Robots are increasingly playing an important role in applications ranging from manufacturing and construction to surgical robotics. Due to the critical nature of many applications, it is important for the industry to accelerate developing solutions and good practices that address cybersecurity for robotics.

The Cybersecurity for Robotics (CSfR) Conference on December 17-18 played an important role in raising awareness and fostering the growth of a community among researchers, system integrators, business owners, and other key stakeholders. A main theme highlighted challenges existing from different perspectives and across multiple application domains, such as healthcare and autonomous driving. With outstanding technical presentations, the community reaffirmed the urgency of investing in efforts to secure robots.

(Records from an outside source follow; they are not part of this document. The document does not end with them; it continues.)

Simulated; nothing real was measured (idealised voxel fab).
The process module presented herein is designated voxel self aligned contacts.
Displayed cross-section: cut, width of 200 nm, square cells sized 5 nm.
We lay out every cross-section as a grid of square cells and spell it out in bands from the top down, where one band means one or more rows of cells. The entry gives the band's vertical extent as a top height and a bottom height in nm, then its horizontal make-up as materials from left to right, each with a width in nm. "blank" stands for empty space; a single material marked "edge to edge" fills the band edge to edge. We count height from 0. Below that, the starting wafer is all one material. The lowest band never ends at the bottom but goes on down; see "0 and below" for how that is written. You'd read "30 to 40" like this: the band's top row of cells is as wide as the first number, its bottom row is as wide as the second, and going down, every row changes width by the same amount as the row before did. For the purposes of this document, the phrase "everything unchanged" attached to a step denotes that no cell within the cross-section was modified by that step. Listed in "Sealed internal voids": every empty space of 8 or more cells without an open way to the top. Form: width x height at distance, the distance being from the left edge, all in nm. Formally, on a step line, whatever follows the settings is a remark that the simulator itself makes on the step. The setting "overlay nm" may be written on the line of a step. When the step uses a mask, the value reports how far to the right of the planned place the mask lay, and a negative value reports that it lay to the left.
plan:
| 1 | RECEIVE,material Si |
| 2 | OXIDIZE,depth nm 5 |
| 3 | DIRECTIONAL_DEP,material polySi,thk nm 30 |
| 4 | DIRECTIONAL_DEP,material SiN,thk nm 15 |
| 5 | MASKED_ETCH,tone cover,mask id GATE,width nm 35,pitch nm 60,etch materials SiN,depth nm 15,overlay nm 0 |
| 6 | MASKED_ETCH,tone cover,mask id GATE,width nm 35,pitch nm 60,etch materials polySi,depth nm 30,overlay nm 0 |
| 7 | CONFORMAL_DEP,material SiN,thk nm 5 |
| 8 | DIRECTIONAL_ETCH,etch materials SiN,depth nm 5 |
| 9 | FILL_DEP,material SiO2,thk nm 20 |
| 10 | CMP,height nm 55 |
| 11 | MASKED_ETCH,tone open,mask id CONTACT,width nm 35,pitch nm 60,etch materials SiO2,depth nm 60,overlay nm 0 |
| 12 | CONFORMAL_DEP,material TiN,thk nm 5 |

Through a connection made by MassRobotics and MITRE’s Bridging Innovation, MITRE’s Dr. Andres Molina-Markham gave a talk and served as a panelist. Andres, a cybersecurity researcher leading two projects under the umbrella of Trustworthy Autonomy at MITRE, outlined several important challenges for evaluating the assurance of autonomous vehicles.

First, he highlighted the threat of perception attacks to safe autonomous driving by pointing out that research over the last few years has demonstrated the feasibility of attacks to camera-based object detectors, LiDAR-based object detectors, and satellite-based positioning systems.  Andres argued that while it may take years to see wide deployments of fully autonomous vehicles, Automated Driving Systems (ADS) are increasingly integrating autonomous features with unknown performance in adversarial scenarios.

Andres explained that MITRE is developing a principled approach to address the problem of evaluating the assurance of an ADS when subject to adversarial scenarios. He emphasized important technical problems, including the need for the right formal framework to specify models, with a corresponding computing approach to turn models into evaluation tools. Andres noted that evaluating a single protection mechanism is hard but evaluating systems that integrate multiple protection mechanisms against multiple potential threats is even more challenging.

After illustrating the key issues with examples, Andres concluded by briefly describing a few of MITRE’s goals for this research and invited the community to collaborate in solving this important problem. In particular, Andres noted that applications for MITRE’s framework include platform assessments to help ADS developers integrate AI-protection mechanisms in their designs, along with the development of near real-time monitors for autonomy degradation and defense maneuvering when the autonomous vehicle is subject to AI-targeted attacks.

During the panel discussion, panelists reiterated that there are many challenges of increasing autonomy levels in robotic applications. One of the challenges that Andres noted is that in many scenarios, autonomous agents need to operate in a shared environment with multiple agents, some of which may exhibit adversarial behavior. Therefore, while some of the challenges will be related to traditional security problems (e.g., secure communications and access control), others will require novel approaches that take the dynamics of competing agents into account.

When new technologies are introduced, new threats arise.  As autonomous systems expand across many domains, Andres and his colleagues at MITRE are partnering across the research community pioneering new methods to counter these emerging threats and make the world safer.